The decision by a New York village to place the Islamic star and crescent alongside the community’s official Christmas tree has a Catholic leader wondering if there are any wise men among the town’s leaders.
Supervisors for Armonk, N.Y. voted to display a menorah and a star and crescent at tonight’s Christmas tree lighting ceremony at the town’s gazebo.
“We’ve decided to go in the direction of being all-inclusive,” Supervisor Reese Berman told Associated Press.
The village had added the menorah previously. Last year, town resident Asad Jilani, saying the Christmas season is an appropriate time to celebrate all cultures, asked the board to include Islamic symbols as well.
“I said ‘Oh, there’s a menorah and a Christmas tree and where is my crescent?'” said Jilani.
Berman, who is Jewish, said the town did not have time to adequately address Jilani’s request last year and, to not make Muslims feel they were being specifically excluded, the menorah was removed to a local synagogue.
“The last thing I was suggesting was to move the menorah,” Jilani said. “I wanted this to be for openness, for representing everyone.”
This year, after a committee researched the law and what was being done in other communities, Armonk leaders voted to include the star and crescent, even though the closest Islamic festival of Eid al-Adha does not always fall in December.
“It might have been easier to just do away with the Christmas tree and everything else but it would be too much of an assault on what we’re used to at Christmas,” said Berman.
According to the board’s guidelines, any group interested in displaying a privately-funded symbol through the Christmas season must submit a formal application. The board makes no determination as to whether a symbol is secular or religious. The process is open to all religions.
“Arab-Americans and Muslim Americans are Americans and respect other religions,” said Laila Al-Qatami, spokeswoman for the American-Arab Anti-Discrimination Committee in Washington. “They know that Christmas is a big holiday and they’re glad to be included.”

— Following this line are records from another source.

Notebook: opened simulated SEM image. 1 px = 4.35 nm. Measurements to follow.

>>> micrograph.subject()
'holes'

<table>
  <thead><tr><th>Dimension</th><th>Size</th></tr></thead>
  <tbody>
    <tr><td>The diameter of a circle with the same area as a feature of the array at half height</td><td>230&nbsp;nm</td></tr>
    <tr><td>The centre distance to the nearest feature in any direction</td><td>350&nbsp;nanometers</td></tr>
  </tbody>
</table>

That’s a sentiment that feels right to Catholic-raised Judy Wesley, director of the Armonk Chamber of Commerce.
“In my opinion there’s nothing wrong with having a spirit of inclusion,” she said. “Jesus Christ himself would have gathered everyone around him.”
Bill Donahue, president of the Catholic League for Civil and Religious Rights, disagrees, saying the town has chosen to display Jewish and Islamic religious symbols while leaving out the Christian religious symbol of the season, a Nativity scene. He does not believe the Christmas tree is a religious symbol.
Further, he says, the inclusive display “shows tremendous sympathy for Jews and Muslims at the expense of the majority Christians.”